The central bank of China, injected 265 billion yuan ($41 billion Cdn) into the country’s money markets Tuesday in a stimulus measure aimed at keeping short-term interest rates low.
It was the second biggest debt purchase ever by the People’s Bank of China and came a week before the government comes out with its latest report on quarterly growth.
Economists expect it will show that growth has slowed for the seventh straight quarter.
But authorities are moving more cautiously than they did after the 2008 crisis, when the huge stimulus that helped China rebound also fueled inflation and a wasteful building boom.
China’s economic renaissance is now in its fourth decade. One of its striking features, in addition to its success, is its constant state of change. The types of goods produced, the degree of dependence on cheap labor, the relative openness of markets and currency, all have changed dramatically in the 33 years or so since Deng Xiaoping first began the reform movement. From most reports, it appears that more changes in the direction of economic openness are currently at hand. The current stimulus measure should provide some easing in keeping the short-term interest rates low.

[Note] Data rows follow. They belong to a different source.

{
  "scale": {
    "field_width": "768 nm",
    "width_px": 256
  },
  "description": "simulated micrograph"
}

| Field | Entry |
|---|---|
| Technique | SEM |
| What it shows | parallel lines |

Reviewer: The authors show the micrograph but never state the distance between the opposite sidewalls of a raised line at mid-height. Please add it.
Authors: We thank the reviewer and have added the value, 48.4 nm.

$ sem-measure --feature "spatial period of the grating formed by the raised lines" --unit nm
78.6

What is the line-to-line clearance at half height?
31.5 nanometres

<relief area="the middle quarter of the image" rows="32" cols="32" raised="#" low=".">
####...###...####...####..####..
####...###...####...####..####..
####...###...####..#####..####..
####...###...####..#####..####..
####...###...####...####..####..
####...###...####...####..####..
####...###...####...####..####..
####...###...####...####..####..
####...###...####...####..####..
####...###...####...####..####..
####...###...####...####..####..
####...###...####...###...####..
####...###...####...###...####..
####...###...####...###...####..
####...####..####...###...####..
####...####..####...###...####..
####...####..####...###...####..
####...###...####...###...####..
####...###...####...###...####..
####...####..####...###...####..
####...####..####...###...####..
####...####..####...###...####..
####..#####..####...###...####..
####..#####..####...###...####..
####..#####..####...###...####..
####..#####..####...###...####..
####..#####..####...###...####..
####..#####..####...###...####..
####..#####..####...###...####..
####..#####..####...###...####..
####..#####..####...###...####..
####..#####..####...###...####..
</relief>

Why does this progress take place? Could it be that the leaders of China have a vision of the future that entails a continuing opening of the economy? Could it be that the leaders of China have aspirations for the Chinese people that require that they become better off economically? Could it be that the leaders of China believe that China’s future will be built on education, creativity, personal discipline, and hard work? My guess is that the answer to all of those questions is “yes”.
With this week’s stimulus measure it is another sign that the Chinese are committed to have the economy grow at a faster pace than we have seen of recent times. China will no doubt the new top economic power in the world investors must wake up to this and be invested long-term and share in this success story.